[Python-Dev] Re: Regression in unicodestr.encode()?
jepler@unpythonic.dhs.org
jepler@unpythonic.dhs.org
Tue, 9 Apr 2002 21:46:11 -0500
On Tue, Apr 09, 2002 at 08:50:23PM -0400, Guido van Rossum wrote:
> I knew all that, but I thought I'd read about a hack to encode NUL
> using c0 80, specifically to get around the limitation on encoded
> strings containing a NUL. But I can't find the reference so I'll shut
> up.
Tcl does, even including a CVS checkout from a few weeks ago. It's done
deliberately, as though some internal APIs didn't handle NUL-containing
strings correctly. I am certain that I saw a paper about precisely this
detail of tcl, but apparently it's been taken down in shame. I did find:
TCL does its best to accept anything, but produce only shortest-form
output. The one special case is embedded nulls (0x0000), where
Tcl produces 0xC0 0x80 in order to avoid possible null-termination
problems with non-UTF aware code. It probably wouldn't break
anything to to disallow non-shortest form UTF-8 for all but this
one case. If you eliminate the 0xc080 case, you'll have to check
to make sure *everything* is length encoded.

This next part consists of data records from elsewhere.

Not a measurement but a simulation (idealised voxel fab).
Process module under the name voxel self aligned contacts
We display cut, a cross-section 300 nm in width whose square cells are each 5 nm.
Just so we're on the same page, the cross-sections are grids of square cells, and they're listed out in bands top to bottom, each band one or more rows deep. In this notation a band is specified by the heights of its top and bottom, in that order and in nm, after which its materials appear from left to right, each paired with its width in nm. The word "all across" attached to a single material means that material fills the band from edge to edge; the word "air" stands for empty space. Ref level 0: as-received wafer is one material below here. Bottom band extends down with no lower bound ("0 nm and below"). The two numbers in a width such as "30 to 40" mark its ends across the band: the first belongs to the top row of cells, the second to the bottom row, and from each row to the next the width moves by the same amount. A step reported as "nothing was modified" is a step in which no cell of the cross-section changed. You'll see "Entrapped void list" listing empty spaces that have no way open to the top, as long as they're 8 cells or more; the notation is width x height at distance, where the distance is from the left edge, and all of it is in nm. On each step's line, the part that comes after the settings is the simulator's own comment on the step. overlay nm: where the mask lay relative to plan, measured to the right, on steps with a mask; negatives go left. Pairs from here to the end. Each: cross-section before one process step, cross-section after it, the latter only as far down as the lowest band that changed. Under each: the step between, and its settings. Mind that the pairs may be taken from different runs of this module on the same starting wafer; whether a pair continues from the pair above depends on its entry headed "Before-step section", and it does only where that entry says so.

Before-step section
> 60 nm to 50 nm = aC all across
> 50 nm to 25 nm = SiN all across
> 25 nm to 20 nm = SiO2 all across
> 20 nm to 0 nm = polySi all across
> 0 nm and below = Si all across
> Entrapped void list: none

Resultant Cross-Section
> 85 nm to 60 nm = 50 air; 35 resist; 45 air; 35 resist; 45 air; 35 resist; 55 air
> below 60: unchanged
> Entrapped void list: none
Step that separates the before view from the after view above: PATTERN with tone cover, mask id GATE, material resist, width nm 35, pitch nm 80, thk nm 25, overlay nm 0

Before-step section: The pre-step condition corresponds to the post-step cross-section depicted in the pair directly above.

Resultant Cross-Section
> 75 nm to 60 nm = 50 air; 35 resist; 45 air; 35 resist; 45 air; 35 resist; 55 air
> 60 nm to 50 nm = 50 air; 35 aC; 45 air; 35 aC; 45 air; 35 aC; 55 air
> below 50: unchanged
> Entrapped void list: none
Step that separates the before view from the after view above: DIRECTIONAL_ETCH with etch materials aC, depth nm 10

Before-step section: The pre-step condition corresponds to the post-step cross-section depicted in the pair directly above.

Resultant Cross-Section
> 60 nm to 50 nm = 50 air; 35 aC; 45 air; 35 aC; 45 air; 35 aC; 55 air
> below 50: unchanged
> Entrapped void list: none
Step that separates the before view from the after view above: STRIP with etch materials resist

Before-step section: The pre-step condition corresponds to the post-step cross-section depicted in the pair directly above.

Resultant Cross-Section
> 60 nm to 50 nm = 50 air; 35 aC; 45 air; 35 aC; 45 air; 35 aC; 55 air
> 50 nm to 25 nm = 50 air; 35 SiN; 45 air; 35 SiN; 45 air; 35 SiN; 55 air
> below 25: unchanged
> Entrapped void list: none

-- http://mail.nl.linux.org/linux-utf8/2001-03/msg00029.html
About Java:
The interfaces java.io.DataInput and java.io.DataOutput have methods
called `readUTF' and `writeUTF' respectively. But note that they don't
use UTF-8; they use a modified UTF-8 encoding: the NUL character
is encoded as the two-byte sequence 0xC0 0x80 instead of 0x00,
and a 0x00 byte is added at the end. Encoded this way, strings can
contain NUL characters and nevertheless need not be prefixed with a
length field - the C <string.h> functions like strlen() and strcpy()
can be used to manipulate them.
-- http://www.tldp.org/HOWTO/Unicode-HOWTO-6.html
Why Python refuses to do it this way:
for security reasons, the UTF-8 codec gives you an "illegal encoding"
error in this case.
-- http://aspn.activestate.com/ASPN/Mail/Message/i18n-sig/581440
(our very own Mr. Fredrik Lundh, also quoting the Gospel of RFC,
chapter 2279)
Ah, and here's the article I originally found the c0 80 idea presented as
a way to make existing programs handle embedded NULs:
Now going the other way. In orthodox UTF-8, a NUL byte(\x00) is
represented by a NUL byte. Plain enough. But in Tcl we sometimes
want NUL bytes inside "binary" strings (e.g. image data), without
them terminating it as a real NUL byte does. To represent a NUL byte
without any physical NUL bytes, we treat it like a character above
ASCII, which must be a minimum two bytes long:
(110)00000 (10)000000 => C0 80
Whoops. Took us a while, but now we can read UTF-8, bit by bit.
-- http://mini.net/tcl/1211.html
I'm terribly glad that Python has gotten this detail right.
Jeff